Everyone deserves access to encryption, so I threw together a quick tool that provides crypto for everyone. It encodes and decodes messages in the browser (nothing is ever passed back to my server) with standard AES encryption — all you have to do is come up with a suitable passphrase and transmit it over the phone.
Passphrases are the easier-to-remember siblings of passwords, and they’re much easier to say over the phone “James doesn’t like to eat vegetables, for some reason” is a perfectly decent passphrase. To make this easier to use, I strip out everything but the letters and I convert to lowercase — so it doesn’t matter if you include the comma, or capitalize any of the words. The key is that you’ll need to transmit the passphrase over the phone (or at least in a different medium than you send the encoded message) for the message to be secure, and I’m willing to sacrifice a few bits of entropy for ease of use.
Choosing a passphrase is easy, because just about anything will do fine. “Correct horse battery staple” is fine, so is “we got our cat, mittens, from the shelter in shelbyville.” Passwords are rarely ever guessed by hand (despite what you might see in movies), rather a computer would be programmed to try every combination of words. So if there are 100,000 words you might use (include proper nouns and that skyrockets), and you use 6 of them, the computer would have to guess 100,0006 = 1,000,000,000,000,000,000,000,000,000,000 combinations to break the code. That’s a mindboggling number, even for a computer.
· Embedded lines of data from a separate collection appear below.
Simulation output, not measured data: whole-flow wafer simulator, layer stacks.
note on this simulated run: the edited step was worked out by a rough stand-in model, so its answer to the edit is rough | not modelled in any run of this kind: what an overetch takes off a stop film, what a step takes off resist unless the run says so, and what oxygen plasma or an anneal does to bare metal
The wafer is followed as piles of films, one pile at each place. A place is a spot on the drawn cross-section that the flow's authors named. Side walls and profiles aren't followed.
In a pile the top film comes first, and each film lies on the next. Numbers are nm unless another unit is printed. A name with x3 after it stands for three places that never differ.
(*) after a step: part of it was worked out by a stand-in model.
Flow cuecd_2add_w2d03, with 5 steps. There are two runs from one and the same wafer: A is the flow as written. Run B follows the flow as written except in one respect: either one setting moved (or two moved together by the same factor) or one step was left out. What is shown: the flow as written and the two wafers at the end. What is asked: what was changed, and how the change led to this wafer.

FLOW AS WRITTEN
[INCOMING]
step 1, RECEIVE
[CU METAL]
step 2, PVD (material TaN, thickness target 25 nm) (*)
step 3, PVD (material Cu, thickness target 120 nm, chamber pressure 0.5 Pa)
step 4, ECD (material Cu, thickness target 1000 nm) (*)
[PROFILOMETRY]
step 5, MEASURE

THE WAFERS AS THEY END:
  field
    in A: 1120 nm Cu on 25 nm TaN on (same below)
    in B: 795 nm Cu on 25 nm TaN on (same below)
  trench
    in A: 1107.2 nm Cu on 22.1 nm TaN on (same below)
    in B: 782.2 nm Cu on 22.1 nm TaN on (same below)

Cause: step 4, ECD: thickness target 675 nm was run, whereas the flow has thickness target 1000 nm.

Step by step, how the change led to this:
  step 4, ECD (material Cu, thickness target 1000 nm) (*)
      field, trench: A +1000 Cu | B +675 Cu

Is this secure? Yes. If you’re using a passphrase with 5 or more words, you can consider your message to be secure. If the alternative is sending plain-text messages, you’re doing about a gazillion times better off using Crypto for everyone. If you’re happily using GnuPG, this is theoretically less secure, since you have no idea who I am, and the code hasn’t been reviewed — only tested.
Some other one-offs I found in this vein were: Privnote, which does self-destructing one-time messages, and NoPlainText does the same but encrypts it on the server. Naturally, the inspiration came largely from XKCD.